Azerbaijan has made clear that it will not allow the Organization for Security and Cooperation in Europe to deploy monitors on the Armenian-Azerbaijani frontlines around Nagorno-Karabakh.
“In the absence of withdrawal of the Armenian troops from the occupied territories, such a deployment would lead only to further consolidation of the status quo and prolongation of the conflict,” the Azerbaijani mission to the OSCE headquarters in Vienna said on Thursday.
The presidents of Armenia and Azerbaijani agreed to the expansion of a small OSCE team periodically monitoring ceasefire in the Karabakh conflict zone when they met in the Austrian capital in May last year. The talks, hosted by then-U.S. Secretary of State John Kerry and Russian Foreign Minister Sergey Lavrov, came just over a month after the outbreak of the worst fighting along the Karabakh “line of contact” in over two decades.
In a joint statement issued at the time, Lavrov, Kerry and a senior French official said Presidents Ilham Aliyev and Serzh Sarkisian also pledged to “finalize in the shortest possible time” a mechanism for OSCE investigations of ceasefire violations. None of these two measures backed by Armenia has been put into practice to date.
“Unfortunately, we are faced with introduction of unacceptable elements such as deployment of OSCE observers to the Line of Confrontation, which is a change of modus operandi of [the Office of the Personal Representative of the OSCE Chairperson-in-Office] and not in line with agreements reached at the level of Presidents,” the Azerbaijani mission said in a statement read out at Thursday’s meeting of the OSCE’s Permanent Council.

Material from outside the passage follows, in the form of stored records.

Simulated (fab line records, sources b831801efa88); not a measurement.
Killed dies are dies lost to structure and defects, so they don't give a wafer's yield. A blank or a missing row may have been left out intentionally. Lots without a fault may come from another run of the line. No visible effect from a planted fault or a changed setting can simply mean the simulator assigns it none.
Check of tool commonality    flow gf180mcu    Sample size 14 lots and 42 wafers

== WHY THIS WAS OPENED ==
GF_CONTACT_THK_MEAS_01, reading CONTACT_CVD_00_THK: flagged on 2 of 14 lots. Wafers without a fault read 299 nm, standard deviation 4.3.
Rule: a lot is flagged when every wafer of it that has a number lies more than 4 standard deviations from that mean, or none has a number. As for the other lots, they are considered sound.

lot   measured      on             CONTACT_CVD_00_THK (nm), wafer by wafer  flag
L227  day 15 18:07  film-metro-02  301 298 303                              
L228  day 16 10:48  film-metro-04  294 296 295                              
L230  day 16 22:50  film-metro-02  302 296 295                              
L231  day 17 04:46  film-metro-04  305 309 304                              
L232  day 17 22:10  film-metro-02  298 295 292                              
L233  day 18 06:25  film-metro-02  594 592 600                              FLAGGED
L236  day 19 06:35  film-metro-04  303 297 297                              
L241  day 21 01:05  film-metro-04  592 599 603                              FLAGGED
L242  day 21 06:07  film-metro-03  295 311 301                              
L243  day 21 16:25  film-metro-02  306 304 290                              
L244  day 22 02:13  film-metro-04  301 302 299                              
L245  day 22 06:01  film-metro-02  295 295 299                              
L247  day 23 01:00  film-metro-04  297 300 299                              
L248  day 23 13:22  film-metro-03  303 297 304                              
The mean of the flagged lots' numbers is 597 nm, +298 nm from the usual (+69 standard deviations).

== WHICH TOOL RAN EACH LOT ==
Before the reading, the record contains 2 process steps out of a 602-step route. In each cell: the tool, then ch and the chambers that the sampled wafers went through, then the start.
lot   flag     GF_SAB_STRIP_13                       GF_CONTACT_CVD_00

“Azerbaijan cannot accept such a dangerous development in the conflict zone as it contradicts the very purpose of entire [OSCE] Minsk process,” it added.
The existing OSCE team led by Andzrej Kasprzyk consists of a handful of officials who regularly travel to Karabakh and the Armenian-Azerbaijani border to briefly monitor the parties’ compliance with the ceasefire regime. The Azerbaijani statement suggests that the OSCE would like to not only expand the largely symbolic mission but also have the monitors stationed in or around Karabakh.
Baku has been just as reluctant to allow international investigations of truce violations there. The Russian Foreign Ministry revealed in November that Aliyev said “there is no need to investigate armed incidents” at a follow-up meeting with Sarkisian held in Saint-Petersburg in June. Yerevan has since repeatedly accused Baku of walking away from the confidence-building agreements.
The Azerbaijani delegation said the truce safeguards sought by the U.S., Russian and French mediators must be “synchronized with settlement of the conflict.” It claimed that the Armenian side is insisting on these measures in order to avoid “substantive negotiations” on a Karabakh peace.
“Such negotiations are not happening now because they were dealt a very serious blow by Azerbaijan’s April [2016] aggression against Karabakh,” Armenian Foreign Minister Edward Nalbandian countered on Friday. “This is why Armenia and the three mediating countries are continuing efforts to create appropriate conditions for advancing the negotiation process.”
“We should keep trying to move this process forward. But first and foremost, we have to prevent the kind of events that occurred in April last year,” Nalbandian told a joint news conference with his visiting Greek counterpart, Nikos Kotzias.
Lavrov said on Monday that a “de-escalation of the situation” in the conflict zone is essential for the resumption of “substantive” peace talks. The Russian minister said the two warring sides should therefore take the confidence-building measures agreed at the Vienna summit.
French President Francois Hollande likewise called for the launch of “verification mechanisms” in Karabakh after meeting with Sarkisian in Paris on Wednesday. Hollande said they are needed to “prevent and even sanction actions that might be contrary to peace.”
Speaking after talks with Azerbaijani Foreign Minister Elmar Mammadyarov, Lavrov also said that the parties are still far apart on “two or three” elements of a framework peace accord that has been advanced by the Russian, U.S. and French mediators for the past decade. He did not specify them. Nalbandian also refused to shed light on these sticking points.
The proposed deal calls for the liberation of virtually all seven districts around Karabakh that were fully or partly occupied by Karabakh Armenian forces in 1991-1994. In return, Karabakh’s predominantly Armenian population would be able to determine the territory’s internationally recognized status in a future referendum.